- The Washington Times - Tuesday, December 4, 2001

U.S. consortium inks deal with North Korea
SEOUL A U.S.-led international consortium signed an agreement with North Korea yesterday guaranteeing the quality of two nuclear reactors it is building in the reclusive communist country, South Korean officials said.
The construction of the reactors could be critical to the success of U.S.-led efforts to ensure Pyongyang uses its nuclear facilities to produce energy rather than weapons.
The Korean Peninsula Energy Development Organization is building the reactors in return for the North's agreement in 1994 to freeze its suspected nuclear weapons program. North Korea has threatened to scrap the 1994 deal unless the consortium compensates it for losses caused by construction delays.
The U.S.-led consortium had rejected the idea of compensation.

Jordan sentences five in 1994 assassination
AMMAN, Jordan A military court yesterday condemned five men to death, including the notorious Abu Nidal, for the 1994 assassination of a Jordanian diplomat.
Four of the five convicted killers, including Nidal, were sentenced in absentia. Only Yasser Mohammed Abu Shinar, a Palestinian, stood before the State Security Court in Amman.
They were found guilty of killing Naeb Imran Maaytah, first secretary at the Jordanian Embassy in Beirut.
He was fatally shot while sitting in his car in front of the embassy on Jan. 29, 1994.

Congo war talks could restart soon
JOHANNESBURG Stalled talks to end three years of civil war in the Democratic Republic of Congo will resume in Sun City, South Africa, at the end of January, former Botswana President Ketumile Masire said yesterday.
The meeting will attempt to resume talks that broke down in Addis Ababa in October, mainly over funding and which groups should take part.
They are aimed at ending Africa's biggest conflict, in which 2 million people have died.

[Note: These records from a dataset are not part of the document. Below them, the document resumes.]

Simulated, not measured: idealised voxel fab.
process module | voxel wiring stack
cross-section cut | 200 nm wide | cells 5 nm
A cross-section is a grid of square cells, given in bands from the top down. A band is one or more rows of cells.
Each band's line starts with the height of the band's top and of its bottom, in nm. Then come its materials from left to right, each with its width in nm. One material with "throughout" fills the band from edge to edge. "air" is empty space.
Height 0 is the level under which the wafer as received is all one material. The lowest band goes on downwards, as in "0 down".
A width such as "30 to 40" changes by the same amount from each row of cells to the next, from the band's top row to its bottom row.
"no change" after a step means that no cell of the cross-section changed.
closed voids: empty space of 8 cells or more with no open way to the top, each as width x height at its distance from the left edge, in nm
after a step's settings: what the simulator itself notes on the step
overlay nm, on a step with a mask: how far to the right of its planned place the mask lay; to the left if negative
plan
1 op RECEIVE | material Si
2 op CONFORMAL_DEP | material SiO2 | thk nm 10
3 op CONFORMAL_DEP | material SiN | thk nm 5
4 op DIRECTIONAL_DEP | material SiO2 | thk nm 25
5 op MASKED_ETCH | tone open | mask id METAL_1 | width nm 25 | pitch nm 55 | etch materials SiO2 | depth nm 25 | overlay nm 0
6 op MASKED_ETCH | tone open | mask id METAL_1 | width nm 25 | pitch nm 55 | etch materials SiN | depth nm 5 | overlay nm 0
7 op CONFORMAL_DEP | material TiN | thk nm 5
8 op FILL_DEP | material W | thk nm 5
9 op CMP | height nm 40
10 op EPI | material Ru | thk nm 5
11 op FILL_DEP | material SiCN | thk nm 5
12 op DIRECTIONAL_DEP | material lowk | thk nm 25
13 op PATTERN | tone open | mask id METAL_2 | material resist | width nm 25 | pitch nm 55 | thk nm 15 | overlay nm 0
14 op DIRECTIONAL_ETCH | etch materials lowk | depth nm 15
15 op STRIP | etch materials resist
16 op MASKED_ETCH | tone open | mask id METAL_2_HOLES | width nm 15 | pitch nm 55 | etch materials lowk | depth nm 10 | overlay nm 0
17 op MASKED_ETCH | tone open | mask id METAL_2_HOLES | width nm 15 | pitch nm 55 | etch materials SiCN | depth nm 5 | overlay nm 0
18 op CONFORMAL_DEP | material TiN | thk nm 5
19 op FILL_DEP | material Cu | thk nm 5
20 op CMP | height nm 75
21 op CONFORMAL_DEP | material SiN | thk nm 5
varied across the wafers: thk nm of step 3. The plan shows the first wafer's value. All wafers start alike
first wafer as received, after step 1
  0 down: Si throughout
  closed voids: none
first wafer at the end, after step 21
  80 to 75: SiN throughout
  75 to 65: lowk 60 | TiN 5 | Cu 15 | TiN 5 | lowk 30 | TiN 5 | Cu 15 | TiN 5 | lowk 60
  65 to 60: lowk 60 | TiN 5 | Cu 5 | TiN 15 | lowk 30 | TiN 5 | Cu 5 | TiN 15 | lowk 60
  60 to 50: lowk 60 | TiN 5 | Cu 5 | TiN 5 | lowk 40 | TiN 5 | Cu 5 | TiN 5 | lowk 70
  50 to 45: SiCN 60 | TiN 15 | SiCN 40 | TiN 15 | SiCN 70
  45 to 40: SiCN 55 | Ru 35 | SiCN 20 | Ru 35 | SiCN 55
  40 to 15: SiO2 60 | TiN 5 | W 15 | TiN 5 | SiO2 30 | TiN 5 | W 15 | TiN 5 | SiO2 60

U.S., India begin defense talks
NEW DELHI A senior U.S. defense envoy began talks yesterday with government officials aimed at deepening military cooperation with India, a former Cold War ally of Moscow.
The visit by Undersecretary of Defense Douglas Feith was the latest in a string of high-profile U.S. visitors to the Indian capital wanting to bolster ties with India.
Indo-U.S. relations have improved dramatically over the past few years. Washington has sought closer regional ties as a counterweight to China. India was one of the first nations to support the U.S. war on terrorism.

Russia to launchnew nuclear sub
MOSCOW President Vladimir Putin said yesterday he would visit a northern shipyard to launch a nuclear submarine a trip apparently intended to bolster the Russian navy's morale, shaken by the weekend ouster of several admirals.
Mr. Putin said he would go to the Sevmash shipyard in the town of Severodvinsk today to commission the submarine Gepard. The same shipyard launched the Kursk nuclear submarine, which sank in the Barents Sea in August 2000, killing all 118 men aboard.

Cake-throwing protest considered treason
STOCKHOLM A Swedish court convicted four teen-age boys of high treason yesterday for throwing a cream cake at King Carl Gustaf.
In a protest against the monarchy, the youngsters had assembled a strawberry cream cake before one of them threw it in the king's face shouting "For King and Fatherland" during a royal visit to a Swedish park in September.
The court fined the boys between 80 and 100 days' income each, which legal sources said would equate to a maximum fine of about $370. They were also convicted of minor assault.
The boys were all between the ages of 16 and 18.